Riots Follow Shooting of Unarmed Black Teenager in Missouri
The riots in the wake of the fatal shooting of a black teenager by police in Missouri, again illustrate racial tensions in America.
The suburb of Ferguson, Missouri, has seen two nights of rioting by residents who have been protesting the shooting of an unarmed black teenager.
Reuters reported on how more than 50 people have been arrested in the protests that followed the death of Michael Brown, 18, in the predominantly black St. Louis suburb on Saturday after what police officials claimed was a struggle with a gun in a squad car.
USA Today reported officers in riot gear lobbed tear gas at crowds angered by the shooting.
Some protesters said they were outraged that Brown appeared to have been shot dead as he was holding up his hands up in surrender, calling the shooting the latest in a “long history of police harassment of area minorities.”

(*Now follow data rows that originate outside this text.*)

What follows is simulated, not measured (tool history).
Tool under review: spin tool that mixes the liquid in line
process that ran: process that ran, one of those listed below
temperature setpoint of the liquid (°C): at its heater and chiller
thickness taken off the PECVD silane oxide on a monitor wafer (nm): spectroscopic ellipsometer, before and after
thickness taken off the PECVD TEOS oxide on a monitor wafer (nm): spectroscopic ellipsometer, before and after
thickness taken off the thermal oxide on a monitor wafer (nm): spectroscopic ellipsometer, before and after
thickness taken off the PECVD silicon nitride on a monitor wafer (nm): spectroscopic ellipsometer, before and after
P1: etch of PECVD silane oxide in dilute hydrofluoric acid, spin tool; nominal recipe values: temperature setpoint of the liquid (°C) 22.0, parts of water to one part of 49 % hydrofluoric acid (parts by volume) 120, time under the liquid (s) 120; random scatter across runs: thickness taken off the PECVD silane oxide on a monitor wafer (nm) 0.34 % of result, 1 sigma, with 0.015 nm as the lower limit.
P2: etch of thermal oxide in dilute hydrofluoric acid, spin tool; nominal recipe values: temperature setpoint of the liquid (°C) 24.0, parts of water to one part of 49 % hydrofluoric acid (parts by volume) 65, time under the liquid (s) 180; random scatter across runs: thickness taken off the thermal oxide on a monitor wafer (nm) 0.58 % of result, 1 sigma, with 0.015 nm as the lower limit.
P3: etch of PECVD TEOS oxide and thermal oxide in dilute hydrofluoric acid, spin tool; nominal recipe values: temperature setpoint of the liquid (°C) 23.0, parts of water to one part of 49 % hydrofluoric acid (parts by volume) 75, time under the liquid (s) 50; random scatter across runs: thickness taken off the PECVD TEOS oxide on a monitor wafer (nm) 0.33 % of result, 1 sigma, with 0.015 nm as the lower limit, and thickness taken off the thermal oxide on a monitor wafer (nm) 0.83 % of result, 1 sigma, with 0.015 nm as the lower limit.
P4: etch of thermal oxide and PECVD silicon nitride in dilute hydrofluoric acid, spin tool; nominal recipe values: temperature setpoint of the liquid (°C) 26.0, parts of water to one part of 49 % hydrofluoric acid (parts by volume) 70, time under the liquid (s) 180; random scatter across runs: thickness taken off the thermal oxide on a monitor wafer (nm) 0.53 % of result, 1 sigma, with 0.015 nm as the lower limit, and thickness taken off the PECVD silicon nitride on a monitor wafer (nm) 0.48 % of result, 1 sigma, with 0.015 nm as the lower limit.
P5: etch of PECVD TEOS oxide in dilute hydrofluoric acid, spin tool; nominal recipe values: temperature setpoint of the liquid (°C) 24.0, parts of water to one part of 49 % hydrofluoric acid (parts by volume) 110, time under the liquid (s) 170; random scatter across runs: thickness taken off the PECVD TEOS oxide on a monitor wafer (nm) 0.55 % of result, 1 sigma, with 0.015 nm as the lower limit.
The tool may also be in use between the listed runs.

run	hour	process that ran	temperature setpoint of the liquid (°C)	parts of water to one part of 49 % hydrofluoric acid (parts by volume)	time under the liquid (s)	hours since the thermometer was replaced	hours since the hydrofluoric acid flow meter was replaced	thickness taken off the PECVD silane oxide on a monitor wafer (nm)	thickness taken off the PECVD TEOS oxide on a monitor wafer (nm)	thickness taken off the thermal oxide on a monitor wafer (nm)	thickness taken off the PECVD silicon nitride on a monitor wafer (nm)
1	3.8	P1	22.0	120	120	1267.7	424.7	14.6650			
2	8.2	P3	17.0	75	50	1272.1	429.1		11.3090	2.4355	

The FBI opened a civil rights investigation into the controversial case, and St. Louis County is also investigating the shooting.
Police have not detailed why Brown was in the police car in the first place. At least one shot was fired during the struggle, and then an officer fired more shots before leaving the car, police said.
As an experienced Norfolk wrongful death attorney, I am well aware that these kinds of incidents are not confined to Missouri or the Deep South. Over the last few years there have been a handful of controversial police shootings of black men. I am representing the families of two of them.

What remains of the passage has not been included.